Sustainable work for health and job longevity
While improved public health in groups with high or middle socioeconomic status (e.g. educational level) permits many to work for more years, the gap is widening for less advantaged groups, such as those with only compulsory level education. Within manual jobs, individual health status and the challenges of physical demands exceed the physical capacity of many middle-aged, and with a low bargaining power, constitute major threats to job longevity. Artificial intelligence and digitization are also rapidly transforming the labour market, especially for low-mid grade (level) white-collar workers. Young workers often have insecure job contracts, while older workers may have a permanent position but have a fear of leaving a safe position for a new one, and ultimately may be forced to leave their job when they are unable to meet the demands.

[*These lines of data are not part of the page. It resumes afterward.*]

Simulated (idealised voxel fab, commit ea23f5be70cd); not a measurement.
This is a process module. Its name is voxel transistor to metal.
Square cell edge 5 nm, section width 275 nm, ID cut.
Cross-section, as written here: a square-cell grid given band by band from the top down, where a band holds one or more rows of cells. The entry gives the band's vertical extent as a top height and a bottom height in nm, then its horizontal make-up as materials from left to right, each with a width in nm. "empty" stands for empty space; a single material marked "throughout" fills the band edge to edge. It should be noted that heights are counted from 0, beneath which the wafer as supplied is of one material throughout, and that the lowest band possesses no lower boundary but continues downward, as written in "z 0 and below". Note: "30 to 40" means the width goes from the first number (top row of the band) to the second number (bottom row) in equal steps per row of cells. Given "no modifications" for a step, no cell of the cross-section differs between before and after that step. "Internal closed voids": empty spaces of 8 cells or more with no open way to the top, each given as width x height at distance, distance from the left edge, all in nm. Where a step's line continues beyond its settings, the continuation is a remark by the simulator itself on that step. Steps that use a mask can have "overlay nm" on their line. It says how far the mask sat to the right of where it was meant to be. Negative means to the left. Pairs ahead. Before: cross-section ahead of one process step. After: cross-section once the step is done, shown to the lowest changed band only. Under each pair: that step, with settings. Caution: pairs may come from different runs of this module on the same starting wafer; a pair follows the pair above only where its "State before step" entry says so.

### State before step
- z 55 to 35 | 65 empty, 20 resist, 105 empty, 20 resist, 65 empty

Current economic incentives to prolong working life – often combined with more restrictive unemployment and disability benefits – may overall increase work participation but may also decrease sustainability in the more disadvantaged part of the labour market.
Recent research suggests that unemployment is the most important factor behind lost working years among workers with less education, and that primary prevention focused on the work environment rather than individual health promotion (lifestyle habits), will enhance sustainability together with inclusive welfare systems. Resilience, or reduced vulnerability, in the workforce on a macro- and workplace level can be achieved by well-established societal measures.